[Bf-committers] Blender At Your Fingertips: Prototype Unistroke Commands for Tablets

Jason Wilkins jason.a.wilkins at gmail.com
Sun Nov 18 15:03:52 CET 2012

More details about the video and the prototype.

The recognizer used in the video is very simple to implement and
understand.  It is called $1 (One Dollar) and was developed at the
University of Washington [1].  We had a seminar recently about
interfaces for children and extensions to $1 were presented and I was
inspired by their simplicity because it meant I could just jump right
in.  It works OK and is good enough for research purposes.

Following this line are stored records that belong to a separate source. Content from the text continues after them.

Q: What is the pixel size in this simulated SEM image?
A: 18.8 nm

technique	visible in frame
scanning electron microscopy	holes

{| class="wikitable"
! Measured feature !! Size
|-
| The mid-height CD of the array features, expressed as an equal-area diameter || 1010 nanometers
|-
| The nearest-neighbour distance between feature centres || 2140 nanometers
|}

One thing $1 does not do is input segmentation.  That means it cannot
tell you how to split the input stream into chunks for individual
recognition.  What I'm doing right now is segmenting by velocity.  If
the cursor stops for 1/4 of a second then I attempt to match the
input.  This worked great for mice but not at all for pens due to
noise, so instead of requiring the cursor to stop I just require it to
slow down a lot.  I'm experimenting with lots of different ideas in
rejecting bad input.  I'm leaning towards a multi-modal approach where
every symbol has its own separate criteria instead of attempting a
one-size-fits-all approach.

The recognizer is driven by the window manager and does not require a
large amount of changes to capture the information it needs.
Different recognizers could be plugged into the interface.

The "afterglow" overlay is intended to give important feedback about
how well the user is entering commands and to help them learn.  The
afterglow gives an indication that a command was successfully entered
(although I haven't disabled the display of valid but unbound gestures
yet).  The afterglow morphs into the template shape to give the user
both a clearer idea of what the gesture was and to help the user fix
any problems with their form.

In the future I want to use information about the gesture itself, such
as its size and centroid, to drive any operator that is called.  For
example, drawing a circle on an object might stamp it with a texture
whose position and size were determined by the size and position of
the circle.

Additionally I want to create a new window region type for managing,
training, and using gestures.  That might be doable as an add-on.

[1] https://depts.washington.edu/aimgroup/proj/dollar/

On Sun, Nov 18, 2012 at 7:42 AM, Jason Wilkins
<jason.a.wilkins at gmail.com> wrote:
> I've been exploring some research ideas (for university) and using
> Blender to prototype them.  I made a short video that demonstrates
> what I was able to do the last couple of days.  I'm starting to create
> a general framework for sketch recognition in Blender.
> http://youtu.be/IeNjNbTz4CI
> The goal is an interface that could work without a keyboard or most
> buttons.  I think a Blender with gestures is far more like Blender
> than a Blender that is plastered with big buttons so it works on a
> tablet.  It puts everything at your fingertips.